One of my favorite novels, Jane Eyre, begins with one of my favorite opening lines:
“There was no possibility of taking a walk that day.”
A bit further down the page, you learn that ten-year-old Jane is “glad of it.”
It’s a great opening line because it marks the transformation Jane will undergo by the time she’s a young woman, for whom taking walks–whether pacing the hallway, posting a letter in the village, or fleeing illicit and/or ill-advised betrothals–has become a way of life. In fact, walking is one of the ways she’s able to exercise any freedom or agency at all within her constrained life.

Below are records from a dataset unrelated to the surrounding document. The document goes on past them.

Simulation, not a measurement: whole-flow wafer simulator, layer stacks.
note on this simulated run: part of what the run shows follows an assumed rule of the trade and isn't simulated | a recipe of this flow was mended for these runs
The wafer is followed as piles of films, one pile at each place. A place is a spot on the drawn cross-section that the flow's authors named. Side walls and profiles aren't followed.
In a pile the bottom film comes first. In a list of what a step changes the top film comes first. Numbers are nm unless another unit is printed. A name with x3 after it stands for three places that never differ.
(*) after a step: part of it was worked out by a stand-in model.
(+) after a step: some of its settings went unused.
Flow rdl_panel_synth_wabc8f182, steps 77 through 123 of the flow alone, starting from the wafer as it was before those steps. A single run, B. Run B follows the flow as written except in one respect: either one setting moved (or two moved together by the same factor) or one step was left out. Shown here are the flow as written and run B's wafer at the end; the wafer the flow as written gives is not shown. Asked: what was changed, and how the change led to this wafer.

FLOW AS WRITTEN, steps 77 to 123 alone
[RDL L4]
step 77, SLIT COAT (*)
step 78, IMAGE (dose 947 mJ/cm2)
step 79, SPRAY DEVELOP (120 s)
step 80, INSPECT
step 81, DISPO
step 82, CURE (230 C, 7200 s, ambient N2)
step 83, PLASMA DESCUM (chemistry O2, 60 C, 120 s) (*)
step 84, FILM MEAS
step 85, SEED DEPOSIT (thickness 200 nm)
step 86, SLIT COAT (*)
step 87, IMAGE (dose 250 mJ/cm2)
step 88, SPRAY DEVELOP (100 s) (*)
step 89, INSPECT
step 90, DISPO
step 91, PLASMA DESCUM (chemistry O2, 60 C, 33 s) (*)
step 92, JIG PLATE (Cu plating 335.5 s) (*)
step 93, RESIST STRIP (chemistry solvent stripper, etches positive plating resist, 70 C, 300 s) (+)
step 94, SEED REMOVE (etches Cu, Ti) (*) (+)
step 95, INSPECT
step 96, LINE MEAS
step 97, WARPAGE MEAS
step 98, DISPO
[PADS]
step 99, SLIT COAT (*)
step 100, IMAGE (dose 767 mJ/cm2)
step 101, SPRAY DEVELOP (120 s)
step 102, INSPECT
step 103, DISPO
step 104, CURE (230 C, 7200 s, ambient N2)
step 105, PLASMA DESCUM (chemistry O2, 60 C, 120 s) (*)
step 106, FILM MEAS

This spring, finding myself too-often and too-easily hunched over a screen, I’ve been trying to take daily walks. Sometimes I have a few (slightly misquoted) lines from Wordsworth ambling through my head (“Up, up my friend, and clear your looks, or surely you’ll grow double!”), and I almost always find that Wordsworth is right. In fact, I don’t think I’ve ever taken a walk that made anything worse, and a good many have made things better. Of course, Wordsworth was worried about people getting too caught up in their books; one wonders what he would think of our screens.
Wordsworth and his Romantic compatriots were on to something. I doubt it’s a coincidence that they too were in the middle of technological revolution and its consequential cultural upheaval. As we grow more and more constrained by technologies that seduce us with certain freedoms while furtively depriving us of others, we would do well to follow Jane’s example and look for whatever little opportunities there might be for a walk each day–that humble exercise of body, mind, and human freedom.